This lingering fear made me slightly hesitant when ordering. Should I go atsu-atsu and have hot noodles in hot broth or hiya-atsu and try the cold noodles with hot broth? I was sure that the cold noodles with cold sauce or hiya-hiya was a bit too adventurous for me this time. Cravings for duck lead to me picking kamo hiya-atsu and going for the contrast between hot and cold like a big brave noodle-eater. The much less melodramatic A chose hiya-hiya tenzaru encompassing cold noodles with cold sauce and tempura prawns and vegetables. We also couldn’t resist a portion of kankuni or braised pork belly in cider to share…

As I mentioned, cold filtered water is put on each table as standard and I’m glad it is as the other drinks on the menu are fairly pricey. We each ordered Japanese tea, which came in a delightfully little metal pot, but which was not re-filled during the meal at all, making the £2.20 price tag quite hefty in my eyes. The alcoholic drinks all seemed to be Soho bar prices and a few beers or a sake could do some serious damage to your bill as others have noted.

Taking my mind off the drinks was the speedy arrival of the belly pork. Attractively served on a small dish with some hot looking mustard, the three big pieces looked great, but failed to utterly knock my socks off upon tasting. Not entirely yielding and soft, the pork was quite hard to eat, especially with chopsticks and a bit chewier than I’d have liked. But it did taste wonderful with just enough bite from the cider to cut through the richness of this fatty meat and on the whole, I thoroughly enjoyed this little dish, although I avoided the mustard.

I was more than ready for my noodles though and was delighted to see them arrive swiftly. The noodles really are the star of the show here at Koya and arrive in a manner befitting them on a separate dish on top of bamboo matting like the Crown Jewels on a velvet cushion. These noodles are made from scratch on the premises, definitely by hand, possibly the traditional way by foot and you can tell the effort that goes into making them on first glance. Thick, glistening ropes of goodness, they come loosely coiled and garnished with nori and just beg for you to get your chopsticks into them as soon as possible…

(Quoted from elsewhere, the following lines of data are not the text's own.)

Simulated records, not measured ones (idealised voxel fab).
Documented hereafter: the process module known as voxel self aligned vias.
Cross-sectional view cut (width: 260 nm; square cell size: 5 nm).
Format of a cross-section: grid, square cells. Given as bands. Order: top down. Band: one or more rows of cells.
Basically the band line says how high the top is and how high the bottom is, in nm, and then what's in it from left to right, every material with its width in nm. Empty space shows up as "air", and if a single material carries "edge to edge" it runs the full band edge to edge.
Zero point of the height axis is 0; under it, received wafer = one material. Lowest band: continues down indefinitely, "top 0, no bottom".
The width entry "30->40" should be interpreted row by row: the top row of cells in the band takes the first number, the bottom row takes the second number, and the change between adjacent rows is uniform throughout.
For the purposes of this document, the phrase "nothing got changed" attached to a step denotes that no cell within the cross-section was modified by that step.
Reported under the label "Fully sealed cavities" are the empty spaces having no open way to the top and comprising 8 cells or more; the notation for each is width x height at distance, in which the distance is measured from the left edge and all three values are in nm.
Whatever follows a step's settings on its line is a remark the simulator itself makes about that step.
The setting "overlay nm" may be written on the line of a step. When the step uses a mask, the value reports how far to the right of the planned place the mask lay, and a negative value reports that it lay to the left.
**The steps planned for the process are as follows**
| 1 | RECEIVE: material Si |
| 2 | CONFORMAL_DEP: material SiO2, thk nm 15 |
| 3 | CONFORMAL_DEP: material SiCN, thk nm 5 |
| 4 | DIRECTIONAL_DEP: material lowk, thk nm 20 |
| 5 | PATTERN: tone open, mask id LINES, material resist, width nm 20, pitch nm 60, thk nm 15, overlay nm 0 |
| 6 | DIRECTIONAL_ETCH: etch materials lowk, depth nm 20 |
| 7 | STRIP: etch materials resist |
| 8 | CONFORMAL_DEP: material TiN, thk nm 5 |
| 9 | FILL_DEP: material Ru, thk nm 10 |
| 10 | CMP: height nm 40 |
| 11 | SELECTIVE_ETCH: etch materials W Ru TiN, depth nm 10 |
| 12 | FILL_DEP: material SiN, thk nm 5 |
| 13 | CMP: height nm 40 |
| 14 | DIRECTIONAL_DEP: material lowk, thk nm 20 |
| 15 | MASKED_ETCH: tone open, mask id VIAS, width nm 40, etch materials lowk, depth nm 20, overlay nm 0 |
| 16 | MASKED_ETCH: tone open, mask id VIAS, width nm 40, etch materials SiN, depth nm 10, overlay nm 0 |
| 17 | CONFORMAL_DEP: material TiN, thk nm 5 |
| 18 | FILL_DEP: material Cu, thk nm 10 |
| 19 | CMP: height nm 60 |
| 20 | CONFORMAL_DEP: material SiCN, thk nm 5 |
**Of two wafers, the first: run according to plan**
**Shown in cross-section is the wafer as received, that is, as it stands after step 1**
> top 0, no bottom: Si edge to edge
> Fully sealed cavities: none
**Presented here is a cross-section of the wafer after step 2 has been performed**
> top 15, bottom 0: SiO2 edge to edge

Still slightly cautious, I managed to get an udon into my mouth without too much chopstick related mayhem and couldn’t believe I’d doubted them. Robust, springy, slightly chewy and deliciously moist, they make an exceptional mouthful. They were so good I almost forgot about the broth that accompanied them. That would have been a major mistake. The broth was so intensely deeply savoury it was like falling down an umami rabbit hole with each mouthful. The spring onion added a delightful bite to it and the slices of duck intensified the depth of the dashi perfectly. However while the fat on the duck increased the oomph of the broth, it was a little greasy and cloying upon eating. This is just nitpicking however about what was essentially a near perfect meal.

A’s noodles looked as good as mine and came with a tangy cold sauce to which sesame seeds and scallion were added. She preferred to dip the noodles than coat them as neither of us felt confident with the chopsticks and such small sized napkins. Her tempura looked light and appealing, with the well advertised two prawns being real beasts. The vegetables looked a tad pedestrian to me with only courgette, broccoli, aubergine and a humungous piece of red pepper visible. Maybe these fry best, but I would have liked to have seen something a bit more inspired veg wise. I thought the mediocre vegetable selection pushed this price into the overpriced category…especially as she didn’t seem as enthusiastic about her meal as I was about mine.

We ordered around 2.45 with the kitchen closing for lunch at 3pm. We weren’t rushed at all to make our choices and were politely asked if we’d like anything else after we said we’d enjoyed the belly pork as if we might genuinely want to try more, rather than as if the chef had sent the waitress to check we weren’t going to be awkward. We ate leisurely, were left to our own devices and weren’t hassled to leave too quickly, despite being the last paying customers of the shift. This is just as well as I have never felt so full after Japanese food. I felt remarkably like a snake that had swallowed an egg after finishing every scrap of my meal!

The bill came to £34 for the two of us. A’s tempura udon was around £11.50 and my duck dish was £9.50 so we weren’t scrimping and saving, but with the rather expensive drinks and the £6 pork belly, I wouldn’t say this was entirely a budget meal. Possibly if you go for a plainer main and stick to the water on the table, you could eat here cheaply, but I feel the extras do mount up. I wouldn’t say it was overpriced at all though since the ingredients are good, the premises are central, the service is great and the noodles are top class, but be warned that you might be surprised if you were expecting a  cheap and cheerful noodle bar.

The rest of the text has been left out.